[
https://issues.apache.org/jira/browse/HBASE-5916?page=com.atlassian.jira.plugin.system.issuetabpanels:comment-tabpanel&focusedCommentId=13282106#comment-13282106
]
chunhui shen commented on HBASE-5916:
-------------------------------------
@ram
bq.the RS is slow in checking in.
First, we will do the following:Check zk for regionservers that are up but
didn't register.
Anyway, if the RS is check in when master splitting log, I think we could
specify log dirs to split for splitLogAfterStartup.
We could do it as the following:
{code}
HMaster#finishInitialization{
...
Path logsDirPath = new Path(this.rootdir, HConstants.HREGION_LOGDIR_NAME);
FileStatus[] logFolders = FSUtils.listStatus(this.fs, logsDirPath, null);
Set<ServerName> onlineServers = new HashSet<ServerName>(serverManager
.getOnlineServers().keySet());
List<ServerName> needSplitServers= new ArrayList<ServerName>();
for (FileStatus status : logFolders){
String sn = status.getPath().getName();
// truncate splitting suffix if present (for ServerName parsing)

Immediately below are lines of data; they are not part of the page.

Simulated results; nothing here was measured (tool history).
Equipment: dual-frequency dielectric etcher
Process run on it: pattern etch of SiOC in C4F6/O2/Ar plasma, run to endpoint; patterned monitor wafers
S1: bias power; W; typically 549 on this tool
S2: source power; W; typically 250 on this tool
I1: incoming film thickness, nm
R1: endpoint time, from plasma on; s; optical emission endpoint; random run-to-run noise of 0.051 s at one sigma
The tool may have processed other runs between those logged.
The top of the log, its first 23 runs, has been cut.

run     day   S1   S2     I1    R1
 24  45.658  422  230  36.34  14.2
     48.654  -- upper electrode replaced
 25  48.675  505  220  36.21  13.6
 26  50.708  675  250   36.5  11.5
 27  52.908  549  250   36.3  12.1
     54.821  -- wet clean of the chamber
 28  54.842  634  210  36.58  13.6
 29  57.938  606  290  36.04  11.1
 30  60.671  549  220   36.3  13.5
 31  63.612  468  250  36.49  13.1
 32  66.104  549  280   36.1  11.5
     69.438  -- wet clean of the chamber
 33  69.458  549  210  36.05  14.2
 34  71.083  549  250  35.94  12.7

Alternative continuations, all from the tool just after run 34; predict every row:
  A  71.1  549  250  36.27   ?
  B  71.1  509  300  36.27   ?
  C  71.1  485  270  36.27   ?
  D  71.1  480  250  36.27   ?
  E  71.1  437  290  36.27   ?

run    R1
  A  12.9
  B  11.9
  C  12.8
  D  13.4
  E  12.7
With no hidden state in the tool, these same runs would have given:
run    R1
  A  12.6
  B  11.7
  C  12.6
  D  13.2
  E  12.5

if (sn.endsWith(HLog.SPLITTING_EXT)) {
sn = sn.substring(0, sn.length() - HLog.SPLITTING_EXT.length());
}
ServerName serverName = ServerName.parseServerName(sn);
if (!onlineServers.contains(serverName)) {
needSplitServers.add(serverName)
}
}
...
splitLogAfterStartup(mfs,needSplitServers)
}
{code}
Could the above fix the case?
Correct me if wrong, Thanks
> RS restart just before master intialization we make the cluster non operative
> -----------------------------------------------------------------------------
>
> Key: HBASE-5916
> URL: https://issues.apache.org/jira/browse/HBASE-5916
> Project: HBase
> Issue Type: Bug
> Affects Versions: 0.92.1, 0.94.0
> Reporter: ramkrishna.s.vasudevan
> Assignee: ramkrishna.s.vasudevan
> Priority: Critical
> Fix For: 0.94.1
>
> Attachments: HBASE-5916_trunk.patch, HBASE-5916_trunk_1.patch,
> HBASE-5916_trunk_1.patch, HBASE-5916_trunk_2.patch, HBASE-5916_trunk_3.patch,
> HBASE-5916_trunk_4.patch, HBASE-5916_trunk_v5.patch
>
>
> Consider a case where my master is getting restarted. RS that was alive when
> the master restart started, gets restarted before the master initializes the
> ServerShutDownHandler.
> {code}
> serverShutdownHandlerEnabled = true;
> {code}
> In this case when the RS tries to register with the master, the master will
> try to expire the server but the server cannot be expired as still the
> serverShutdownHandler is not enabled.
> This case may happen when i have only one RS gets restarted or all the RS
> gets restarted at the same time.(before assignRootandMeta).
> {code}
> LOG.info(message);
> if (existingServer.getStartcode() < serverName.getStartcode()) {
> LOG.info("Triggering server recovery; existingServer " +
> existingServer + " looks stale, new server:" + serverName);
> expireServer(existingServer);
> }
> {code}
> If another RS is brought up then the cluster comes back to normalcy.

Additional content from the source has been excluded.